13 Perry v Police [2015] NZHC 2810.
14 At [23].
being found by Constable [Matrill], driven his car on the road with a blood alcohol content greater than that required.
[10] After setting out the prosecution evidence Judge Harding noted that the presumption in s 77(2) of the Land Transport Act applied, which provides a presumption that the proportion of alcohol in the defendant’s blood at the time of the alleged offence is to be considered the same as that recorded in the blood specimen taken from the defendant, Judge Harding then considered whether Mr Kumar’s evidence was sufficient to displace the s 77(2) presumption:15
Mr Kumar was smelling of alcohol when spoken to by the police. His eyes were glazed. His explanation that that is because of his work on the orchards which he most recently undertook a week before I simply do not accept.
The constable was clear in her evidence that there was a small degree of slurring of speech … that is inconsistent with her recording of no speech slurred… I cannot therefore be sure about that. But I can be sure after hearing cases such as this for over 20 years that the prospect of there being a level of 182 within not very long at all or over 400 within only minutes of a single double whiskey is slim to the point of impossible.
I simply do not accept from the number of these matters with which I have been involved and from earlier cases that such a result is possible. It follows that Mr Kumar’s evidence of not having been drinking alcohol prior to going into the pub cannot be accepted.

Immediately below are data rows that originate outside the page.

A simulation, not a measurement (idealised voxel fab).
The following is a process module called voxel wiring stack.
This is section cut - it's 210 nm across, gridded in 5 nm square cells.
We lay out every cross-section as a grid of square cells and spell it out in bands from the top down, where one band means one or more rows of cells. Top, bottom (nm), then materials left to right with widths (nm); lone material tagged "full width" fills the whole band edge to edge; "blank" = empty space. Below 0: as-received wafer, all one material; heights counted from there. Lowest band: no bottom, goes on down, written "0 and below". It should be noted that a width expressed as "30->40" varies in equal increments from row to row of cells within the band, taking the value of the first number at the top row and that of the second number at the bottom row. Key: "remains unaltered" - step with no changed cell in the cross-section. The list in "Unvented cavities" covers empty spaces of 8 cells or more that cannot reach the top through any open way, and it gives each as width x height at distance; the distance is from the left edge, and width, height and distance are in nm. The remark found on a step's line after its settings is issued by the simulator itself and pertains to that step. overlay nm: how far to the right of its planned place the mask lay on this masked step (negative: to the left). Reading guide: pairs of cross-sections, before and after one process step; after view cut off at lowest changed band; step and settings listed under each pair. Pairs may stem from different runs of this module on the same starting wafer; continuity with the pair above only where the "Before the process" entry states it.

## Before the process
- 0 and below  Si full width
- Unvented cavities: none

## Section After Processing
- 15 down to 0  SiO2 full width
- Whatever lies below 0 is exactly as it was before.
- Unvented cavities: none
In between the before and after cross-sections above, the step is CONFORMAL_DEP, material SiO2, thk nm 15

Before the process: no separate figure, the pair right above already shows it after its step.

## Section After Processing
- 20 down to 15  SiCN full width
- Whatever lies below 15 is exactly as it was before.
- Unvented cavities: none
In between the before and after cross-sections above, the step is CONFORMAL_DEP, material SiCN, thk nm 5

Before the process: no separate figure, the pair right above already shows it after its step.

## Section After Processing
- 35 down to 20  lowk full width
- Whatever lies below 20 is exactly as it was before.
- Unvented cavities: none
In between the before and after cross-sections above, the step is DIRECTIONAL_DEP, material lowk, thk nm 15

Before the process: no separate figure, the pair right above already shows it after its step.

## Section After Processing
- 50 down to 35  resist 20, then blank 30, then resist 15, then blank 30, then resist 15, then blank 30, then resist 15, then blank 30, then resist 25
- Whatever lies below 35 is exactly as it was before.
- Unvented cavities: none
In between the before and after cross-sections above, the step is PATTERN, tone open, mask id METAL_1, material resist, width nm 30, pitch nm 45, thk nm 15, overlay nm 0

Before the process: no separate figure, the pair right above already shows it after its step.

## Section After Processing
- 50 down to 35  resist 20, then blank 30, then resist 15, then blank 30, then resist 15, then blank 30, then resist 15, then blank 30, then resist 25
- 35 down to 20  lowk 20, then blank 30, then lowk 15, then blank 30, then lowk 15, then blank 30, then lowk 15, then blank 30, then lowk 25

In those circumstances and having regard to the level which he both blew, although that is not admissible, and was tested at it is inevitable in my view that he must have been drinking prior to stopping in the carpark...
It follows that I am satisfied that [Mr Kumar] was driving a motor vehicle on a road with a … blood alcohol level of 182 and the charge is proved.
Discussion
[11] Section 229(1) of the Criminal Procedure Act 2011 (“CPA”) allows a person to appeal against their conviction to the High Court.16 Section 232 of the CPA sets out that an appeal against conviction must be allowed if, in the case of a Judge-alone trial, the Judge erred in his or her assessment of the evidence to such an extent that a miscarriage of justice has occurred, or a miscarriage of justice has occurred for any reason. In any other case the appeal will be dismissed.
15 At [30] – [33].
16 Criminal Procedure Act 2011, s 230(b).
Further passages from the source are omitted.